Other documents do address this specifically and I have quoted and cited them. Of course they are dismissed without comment generally, which means I guess nobody could come up with a good argument. In any case, I think we all know where we stand.
Thanks for the link to “Conscience and Truth”. It explains the Catholic position well and personally helped me to better understand the issue. The problem, like Janet said, is that we’re not defining and using the term “conscience” correctly. In the Popes’ view, as well as in Newmans’, “conscience” is that part of us that already knows the truth and that should cause guilt in us when we sway from it. This is the key to understanding Newmans’, “I shall drink—to the Pope, if you please,—still to conscience first and to the Pope afterwards”. The Pope comments, "Newman embraced an interpretation of the papacy which is only then correctly conceived when it is viewed together with the primacy of conscience, a papacy not put in opposition to the primacy of conscience but based on it and guaranteeing it.” In other words, our consciences, properly understood, already agree with the Church, they were designed with the truth as an integral part of them, but they can be repressed or denied-in fact we are BORN in denial of them, to some degree, due to the fall. Our purpose is to free them so that they can reign as per Gods’ design. A promise from the prophet Jeremiah is quoted in the NT: “I will write my laws in your hearts and on your minds”. Perhaps this means that the conscience will be freed so that it and the mind/will/self can again be of one accord. In any case, the Pope continues with a brilliant comparison, well worth reading, of the “conscience”, viewed falsely as the arbiter of truth rather than as the God-given knower of truth, to the universe as described by the theory of relativity.: “And what is called conscience in such a worldview is, on deeper reflection, but a euphemistic way of saying that there is no such thing as an actual conscience, conscience understood as a “co-knowing” with the truth.” A “co-knowing” with the truth is what the Church is after in us. That part of us that is in opposition to or unconcerned with the truth bases its judgments on what it can get: money, glory, pleasure, etc. What’s been called “primacy of conscience” in this thread is really the “primacy of the ego”. So the Pope wrote, “We can now say: it will not do to identify man’s conscience with the self-consciousness of the I, with its’ subjective certainty about itself and its moral behavior.” Conscience doesn’t error- and it’s the same for all of us. WE error by wanting primacy for ourselves-that is our guilt.
 
Does this sound like The Pope thinks each subjective conscience is free to reject magisterial teaching?
Of course not, and not one person here is suggesting anything so patently frivolous and useless.
 
Not so sure I agree with you here. First off what reason is there a Catholic may reject a teaching? If after prayer and study one finds racism is good is such a conscience justified?

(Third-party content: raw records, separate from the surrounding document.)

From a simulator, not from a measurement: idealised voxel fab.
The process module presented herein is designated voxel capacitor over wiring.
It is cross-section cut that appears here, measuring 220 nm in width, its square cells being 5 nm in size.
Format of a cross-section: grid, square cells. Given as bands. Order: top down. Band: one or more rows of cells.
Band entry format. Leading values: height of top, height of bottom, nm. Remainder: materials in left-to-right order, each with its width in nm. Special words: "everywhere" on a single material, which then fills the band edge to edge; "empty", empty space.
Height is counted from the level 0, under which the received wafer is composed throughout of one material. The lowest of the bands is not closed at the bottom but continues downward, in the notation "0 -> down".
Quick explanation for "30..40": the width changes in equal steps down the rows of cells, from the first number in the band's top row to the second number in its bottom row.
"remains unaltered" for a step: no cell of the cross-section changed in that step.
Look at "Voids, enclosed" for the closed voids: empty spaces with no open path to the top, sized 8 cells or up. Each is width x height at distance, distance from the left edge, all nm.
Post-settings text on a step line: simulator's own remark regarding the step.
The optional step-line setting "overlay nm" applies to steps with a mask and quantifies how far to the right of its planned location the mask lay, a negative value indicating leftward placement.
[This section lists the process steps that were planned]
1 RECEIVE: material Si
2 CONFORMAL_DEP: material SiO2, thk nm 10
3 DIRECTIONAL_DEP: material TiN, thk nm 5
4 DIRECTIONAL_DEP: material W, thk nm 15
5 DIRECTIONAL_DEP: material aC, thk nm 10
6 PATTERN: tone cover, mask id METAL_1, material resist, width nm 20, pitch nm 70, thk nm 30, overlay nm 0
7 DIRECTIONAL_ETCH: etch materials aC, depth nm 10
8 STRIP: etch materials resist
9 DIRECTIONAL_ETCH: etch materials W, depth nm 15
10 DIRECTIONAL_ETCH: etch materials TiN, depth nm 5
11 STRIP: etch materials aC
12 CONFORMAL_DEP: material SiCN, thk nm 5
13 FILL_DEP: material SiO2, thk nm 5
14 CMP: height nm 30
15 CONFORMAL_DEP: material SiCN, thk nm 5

The Church does not teach racism.

Secondly, where is it stated one must understand why the Church teaches as She does? It is good if that is possible, but I cannot see how that is mandatory. Did not Augustine say accept first and understand second?

**As Catholic Christians we have the responsibility *and the duty ***to understand why the Church teaches the principles of morals as it does.

Catholics have reasoned Christ is The authority behind His Church. What He asks of us does not need to be understood in some sophisticated way that only a doctorate in moral theology would grasp. If one does not grasp the teaching on contracpetion one is not excused until one finally agrees. That would mean every single teaching requires our personal approval before we agree to submit.
It means using both our Faith and reason to understand a moral position taken by the Church. One cannot use reason alone; it must be enlightened by the revelation of FAITH.
 
Yes I know. But lets not belabour the point. I look at LG and note that it generally sets out how the hierarchy works in the Church, who is responsible to who. Therefore a general statement of who’s pronouncements are meant for whom seems not controlling here, at least to me. They are by no interpretation talking about conscience, how to form one, or what to do when you cannot agree. Other documents do address this specifically and I have quoted and cited them. Of course they are dismissed without comment generally, which means I guess nobody could come up with a good argument. In any case, I think we all know where we stand.
It says: “Bishops, teaching in communion with the Roman Pontiff, are to be respected by all as witnesses to divine and Catholic truth. In matters of faith and morals, the bishops speak in the name of Christ and the faithful are to accept their teaching and adhere to it with a religious assent.” It can’t get much clearer than that.

Look at it this way, the Pope is our shepherd. We are the sheep. Sheep are free to stray, but, when they do, they usually fall off a cliff or get eaten by a wolf.
 
When Adam and Eve ate the fruit from the tree of Knowledge man had a conscience.

When God ask why they were hiding their response was because I am naked.

What gave them the reasoning to know they were naked?

a conscience.

When Cain Killed Abel he hid from God and God asked where is your brother and his response was a lie and stated “am I my brothers keeper”?

Cain knew he was wrong because of a conscience.

This was not taught to them but it is what seperates us from the animal kingdom.

When we reach the age of reason–the ability to say no and it’s effects we have a conscience.

By the way can I hold a conscience in my hand? Is it tangible? Can I buy one?

No, it is part of the soul.
 
I think it would be a disaster for anyone involved in lay ministry to present the teachings of the Church as optional. I know this is done all the time, and maybe this is how some of the people here were instructed.

Should we tell our RCIA candidates: “This is what the Church teaches. Pray about it. If you can’t accept it, that’s fine. Each of us must follow his conscience.”

Please, what kind of instruction is that. For one thing, how many people even know what the Church means when by “conscience.” For another thing, if a person is just beginning to learn about Catholicism, the chance is about nil that they have anything close to a well-formed conscience. Who would bother wrestling with the Church’s teachings, especially the tough ones, if they can so easily dismiss them.

I realize “primacy of conscience” is the heresy du jour in the Catholic Church. People have taken a truth and twisted it into something unrecognizable.